Inside Snow Leopard's UTI: Apple fixes the Creator Code
What is a Creator Code?
Back in the early 80s, Apple developed a variety of unique conventions to make the Macintosh intuitively easy to use, almost to a magical extent. One example pertains to invisible file metadata that helped the system identify documents using Type and Creator Codes.
Each file was tagged with both a Type and a Creator, allowing the system to distinguish between applications that could open a file and the default application that should open the file. The Finder could also use this invisibly associated file metadata to present custom file icons for different files of the same type but created by different applications, such as two JPEGs, one saved by Graphic Converter and the other by Photoshop.

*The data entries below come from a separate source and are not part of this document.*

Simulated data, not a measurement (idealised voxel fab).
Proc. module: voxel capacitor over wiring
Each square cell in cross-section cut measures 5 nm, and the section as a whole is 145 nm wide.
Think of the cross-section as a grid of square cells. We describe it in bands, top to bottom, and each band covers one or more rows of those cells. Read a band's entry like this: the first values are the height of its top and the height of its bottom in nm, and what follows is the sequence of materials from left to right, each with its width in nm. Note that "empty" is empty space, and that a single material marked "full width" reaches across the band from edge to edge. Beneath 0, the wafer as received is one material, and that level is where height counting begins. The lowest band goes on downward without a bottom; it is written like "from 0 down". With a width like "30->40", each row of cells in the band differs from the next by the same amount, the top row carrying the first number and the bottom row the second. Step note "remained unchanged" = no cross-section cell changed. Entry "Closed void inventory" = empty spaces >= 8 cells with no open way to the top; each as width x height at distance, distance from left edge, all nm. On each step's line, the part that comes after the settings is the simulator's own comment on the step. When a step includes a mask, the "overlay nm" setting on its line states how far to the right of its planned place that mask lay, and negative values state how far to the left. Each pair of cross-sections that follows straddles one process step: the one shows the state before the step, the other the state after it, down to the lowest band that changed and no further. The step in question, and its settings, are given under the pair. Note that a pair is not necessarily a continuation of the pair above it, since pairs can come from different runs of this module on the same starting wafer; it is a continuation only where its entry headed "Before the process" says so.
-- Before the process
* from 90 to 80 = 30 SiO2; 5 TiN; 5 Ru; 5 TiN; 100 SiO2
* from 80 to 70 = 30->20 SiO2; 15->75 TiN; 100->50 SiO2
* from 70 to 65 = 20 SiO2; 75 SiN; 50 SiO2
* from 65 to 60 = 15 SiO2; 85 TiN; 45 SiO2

The Finder maintained simple associations between applications and files, so that any document created in Word would open automatically with Word, and each of several different text documents would each open with the application that was used to create it. In the days when users had a few simple, monolithic applications, this Type/Creator convention made sense.
On DOS and Windows, the operating system could only determine how to open a file based on its file type extension, which was explicitly part of the the file name: myfile.doc. DOS and Windows were helpless to offer the user any assistance in knowing what application originally created a given file, unless the file were saved to a proprietary format that only one app could possibly open. In that sense, Mac Creator Codes encouraged the use of common, interoperable file types while still associating certain files with a specific app.
Leaving the Mac island
The Creator Code convention worked well until documents began moving to and from other platforms, such as being saved to a DOS disk or a Unix-based file server, or via email or the web. DOS and Unix ignored the Mac metadata, so they didn't know how to open the files received from Mac users, as those files typically lacked the simple file extension that those other systems required to interpret the file's type.
Additionally, since those platforms also scrubbed away the Mac metadata, files copied to and from a non-Mac savvy platform couldn't be correctly identified or opened on the Mac anymore either. With Apple's magic removed, the files just sat there with blank generic icons, and the Finder acted just as helpless with them as Windows. The problem for Mac users was eventually solved by packaging the Creator Code information to withstand transport on a non-HFS formatted disk. That didn't help Mac users who needed to send their files to users on other platforms however.
The common solution to that issue came to be to assign Mac files redundant information: both Type and Creator codes as well as a file extension. On NeXT and later Windows, files were given file extensions only, as there was no underlying file system support for Mac-style metadata for Unix or DOS. NeXT's impact on Apple was particularly evident in the shift away from Creator Codes and toward file extensions.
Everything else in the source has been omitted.